We're in the middle of the one of the only times this year where we aren't getting a Disney movie every month. The next one we have to look forward to is The Nutcracker and the Four Realms, which is due out the beginning of November. The holiday movie, based on the ballet that everyone knows, is visually one of the more interesting projects Disney has coming out this year. Producer Mark Gordon spoke to Entertainment Weekly about the classic ballet and doing their own version of the visuals.
"It's such a beloved holiday classic as far as the ballet is concerned," he says, "and yet how many people have an opportunity to see the ballet? … We did our own version of some of the different visuals that one has seen over the years in some of the classic ballet versions," says Gordon, while production designer Guy Hendrix Dyas adds, "It was vitally important to try my hardest to fulfill everybody's vision of what this world would be like if they really saw it outside of a ballet stage setting."
Production designer Guy Hendrix Dyas went on to say that while he wanted this world to look like something a kid would think up, he still wanted a level of logic to everything as well.
"I tried desperately to make a logic to this entire universe, so the 5-year-old me would believe this world," he says. "I remember as a kid going to see a lot of films and not quite buying into some of these worlds because they weren't built from the ground up as real societies."
Gordon went on to say that they built a lot of these sets because they didn't want the movie to feel too "green screen-y".
"This is not a green-screen movie," Gordon says. "We actually built these sets. We wanted the audience to feel the reality and almost have a tactile experience, even though they're not literally touching it. You can feel the difference between virtual sets and real sets."
We have pieces of concept art for all of the four realms and the palace.

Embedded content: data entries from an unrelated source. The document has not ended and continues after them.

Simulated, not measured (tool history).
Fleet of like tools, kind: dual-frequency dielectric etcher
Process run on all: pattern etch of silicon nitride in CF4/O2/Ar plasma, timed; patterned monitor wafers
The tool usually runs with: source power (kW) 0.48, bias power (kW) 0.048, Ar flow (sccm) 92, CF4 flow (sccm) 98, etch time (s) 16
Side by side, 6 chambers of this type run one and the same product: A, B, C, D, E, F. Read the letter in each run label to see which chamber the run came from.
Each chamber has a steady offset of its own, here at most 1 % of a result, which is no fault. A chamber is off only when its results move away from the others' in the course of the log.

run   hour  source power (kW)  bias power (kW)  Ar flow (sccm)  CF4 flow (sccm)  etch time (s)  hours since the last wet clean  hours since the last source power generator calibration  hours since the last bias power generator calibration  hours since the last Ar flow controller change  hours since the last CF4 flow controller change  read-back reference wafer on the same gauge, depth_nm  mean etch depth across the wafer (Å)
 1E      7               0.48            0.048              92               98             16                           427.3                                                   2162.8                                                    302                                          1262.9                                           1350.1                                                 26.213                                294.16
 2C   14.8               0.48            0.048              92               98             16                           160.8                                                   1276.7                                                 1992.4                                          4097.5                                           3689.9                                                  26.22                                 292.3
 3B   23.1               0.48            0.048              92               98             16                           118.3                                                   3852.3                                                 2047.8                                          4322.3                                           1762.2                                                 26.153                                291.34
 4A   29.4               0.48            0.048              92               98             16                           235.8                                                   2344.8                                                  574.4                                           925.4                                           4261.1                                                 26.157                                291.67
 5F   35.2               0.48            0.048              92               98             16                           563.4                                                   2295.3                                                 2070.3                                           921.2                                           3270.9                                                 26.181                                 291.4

"[We] veered away from the more traditional fairy castles and chateaus we've seen in recent years," says Dyas. "There's a strong Russian historical context to The Nutcracker, so it was a very natural aesthetic to start studying architecturally. The child in me looked at some of those gorgeous Russian buildings with all their bright colors and onion-topped towers, and I realized very quickly what I was looking at were heaps of candy and flowers."
Land of Flowers
"There are windmills in the Land of Flowers, and they're farmers, so there's the production of flour and wheat, and all the primary functions of a society are done there. We took it seriously and adorned the sets with live flowers," he notes. "It wasn't about making the flowers look real; it was about getting the perfume in the air and allowing the performers to really feel the magic of what it must be like to be in a world of flowers."
Land of Snowflakes
For this realm of politicians, ice producers, and miners, Dyas took inspiration from a famous Swedish ice hotel and 16th-century German villages, transforming that architecture into layers of ice. "The most fun was coming up with their transportation system, which is primarily sleighs with deer," Dyas recalls. Foy says that walking into elaborate sets like these felt just as magical for her as an actor as it was meant to feel for the character of Clara: "It was like you walked into a new world."
Land of Sweets
"They had to put signs that said, 'Don't eat the candy,'" says Foy. "I'm like, 'I want to eat it now that I know that it's real!'" Dyas remembers the sets being irresistible temptations for younger members of the cast. "I won't name names, but one of our younger cast, every time I turned up on set, his cheeks were filled like a hamster," Dyas jokes. "A lot of [them] didn't eat their lunch that day."
The Fourth Realm
Says Foy "It's creepy trees and all that kind of stuff, and it was very big and it was beautiful. Those were very, very impressive sets." While Dyas won't go into too much detail, he refers to the Fourth Realm as a "mysterious place" that denizens of the world have been afraid to visit for many years. Prior to becoming this strange place, Dyas says, it was the "fun fair and circus center of the world."
Dyas says that the sets they built were so insane that other productions shooting at Pinewood Studios would come over to look at the sets. This movie is going to be visually gorgeous, that much is apparent, but whether or not there is a good enough story to back the visuals up or an audience for this movie remains to be seen.
Summary: A young girl is transported into a magical world of gingerbread soldiers and an army of mice.
The Nutcracker and the Four Realms, directed by Lasse Hallström and Joe Johnston, stars Mackenzie Foy, Keira Knightley, Morgan Freeman, Matthew Macfadyen, Helen Mirren, and Eugenio Derbez. It will be released on November 2nd.